@SuratNuJaman
Engines which are separated from each other, but do they have a common electrical supply source?
I'm sure the 787 wiring diagrams are out there if you want to investigate..I dumped the specifics of my types years ago.
What I can say is that generally speaking each engine has it's own main generator which feeds the main multiple, usually split, AC and DC busbars for supply of the whole aircraft and then often tucked away each engine is running one or more secondary or back up generators.
I can't swear to it but I think each FADEC has it's own dedicated generator or taps into one of the secondary gens. Overall all the systems are highly compartmented.
The Air Transat case, though entirely different had a single pump which pumped fuel from one tank to the next. And the computer (this one programmed) there could not make a simple deduction that the rate of fuel loss was so excessive that no more fuel should be allowed to be pumped into the faulty tank.
Err, hang on, no...you are not characterising that at all correctly.

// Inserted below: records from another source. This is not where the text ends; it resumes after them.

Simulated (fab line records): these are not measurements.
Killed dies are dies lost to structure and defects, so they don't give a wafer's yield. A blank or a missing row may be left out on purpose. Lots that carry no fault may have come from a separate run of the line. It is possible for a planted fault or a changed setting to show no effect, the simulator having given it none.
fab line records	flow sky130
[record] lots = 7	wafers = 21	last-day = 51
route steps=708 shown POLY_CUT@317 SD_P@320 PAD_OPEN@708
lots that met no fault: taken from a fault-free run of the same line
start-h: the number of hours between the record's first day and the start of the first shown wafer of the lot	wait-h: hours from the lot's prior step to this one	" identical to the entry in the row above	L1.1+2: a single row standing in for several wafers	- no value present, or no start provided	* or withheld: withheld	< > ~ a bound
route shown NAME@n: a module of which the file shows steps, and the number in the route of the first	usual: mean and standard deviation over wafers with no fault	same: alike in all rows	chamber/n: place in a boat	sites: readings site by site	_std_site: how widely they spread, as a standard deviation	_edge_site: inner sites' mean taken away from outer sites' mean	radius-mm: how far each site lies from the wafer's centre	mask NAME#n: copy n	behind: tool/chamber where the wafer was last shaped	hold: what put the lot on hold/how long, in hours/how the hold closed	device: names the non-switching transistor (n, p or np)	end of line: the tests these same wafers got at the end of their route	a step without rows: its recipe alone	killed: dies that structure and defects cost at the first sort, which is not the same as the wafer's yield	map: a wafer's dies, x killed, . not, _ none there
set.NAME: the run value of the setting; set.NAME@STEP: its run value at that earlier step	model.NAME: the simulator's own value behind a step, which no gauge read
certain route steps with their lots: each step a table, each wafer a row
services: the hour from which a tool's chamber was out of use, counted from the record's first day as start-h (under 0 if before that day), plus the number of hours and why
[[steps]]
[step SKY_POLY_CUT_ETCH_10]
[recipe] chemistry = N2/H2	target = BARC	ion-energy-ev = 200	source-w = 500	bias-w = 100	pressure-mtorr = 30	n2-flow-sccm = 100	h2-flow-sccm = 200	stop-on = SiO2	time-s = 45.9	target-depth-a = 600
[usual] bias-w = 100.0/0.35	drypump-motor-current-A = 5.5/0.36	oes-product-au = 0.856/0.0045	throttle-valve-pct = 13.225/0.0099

That accident is quite famous in the multi engined flying world because it became a classic "how not to manage a fuel imbalance"..and you can't pin that on computers or AI, it was a pure Human Factors stuff up.
The crew were presented with all the data they needed to handle the imbalance correctly and the system gave them clear warnings, but for some reason they made a decision and took a course of action (without reference to checklists) that led to them continuing to pump fuel into a leaking engine (and so over the side).